WESTERN BUREAU:
FULL ACCESS to safe, affordable housing for all Jamaicans by 2025 is the commitment being given by Minister of Housing, Transport and Works Robert Pickersgill.
"Housing represents a key engine of the wealth of most households," Mr. Pickersgill said while addressing delegates at the opening ceremony of the Caribbean Association of Housing Finance Institutions and Inter-American Housing Union Shelter Conference at the Ritz-Carlton Hotel on Monday.
"To this end housing has always been the focus of social concern. As a Government we are committed to ensuring that by 2025 all our people will have access to affordable, safe and legal housing solutions," he said.
The conference, conducted under the theme 'Challenges of the Housing Market in the 21st Century', closed yesterday and facilitated presentations from representatives of the World Bank, the Caribbean Develop-ment Bank, and the CARICOM Single Market and Economy (CSME) Secretariat.
Delegates in attendance included mortgage and retail bankers, credit and risk managers, urban planners, insurance companies, real estate developers and housing finance and securities regulators.
The Housing Minister detailed several strategies that will be utilised to meet the ambitious objective:
Improvements to the current legislative framework for housing
Increased Joint Venture Partnerships,
The provision of tenure security through divestment and titling programmes
Increased collaboration between housing and approval agencies
A reactivation of the secondary mortgage market and squatter regularisation.
POLICY DECISIONS
"So far several policy decisions are being considered and include the identification of low interest funds to put infrastructure at squatter regularisation sites and the development of a comprehensive policy to address squatting in an effort to ensure that we halt this pervasive problem," he said.
Mr. Pickersgill commented that, while homeownership might not be a viable alternative for many individuals, it was also the intention to stimulate private sector investment in the rental market.

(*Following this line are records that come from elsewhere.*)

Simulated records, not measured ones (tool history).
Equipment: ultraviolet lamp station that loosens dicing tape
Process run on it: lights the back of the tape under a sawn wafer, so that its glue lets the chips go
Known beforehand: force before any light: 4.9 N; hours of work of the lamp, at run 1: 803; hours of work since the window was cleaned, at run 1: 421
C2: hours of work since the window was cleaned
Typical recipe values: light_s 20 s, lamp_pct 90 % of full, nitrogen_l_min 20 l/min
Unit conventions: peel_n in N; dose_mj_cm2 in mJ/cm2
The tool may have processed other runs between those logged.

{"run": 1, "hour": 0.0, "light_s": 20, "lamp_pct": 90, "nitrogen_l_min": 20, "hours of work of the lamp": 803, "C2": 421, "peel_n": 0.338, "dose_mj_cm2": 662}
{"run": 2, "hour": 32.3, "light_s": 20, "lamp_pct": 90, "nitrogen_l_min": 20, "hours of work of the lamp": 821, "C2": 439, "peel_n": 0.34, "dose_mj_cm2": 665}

"Increasingly, we are realising the tremendous impact that housing has on critical areas such as economic development, poverty alleviation and environmental management and the various and complex kinds of inter-linkages that exist," he contended. "Governments are now accepting that housing cannot be perceived solely as a welfare issue and that the housing sector must be managed as a key component to the overall economy."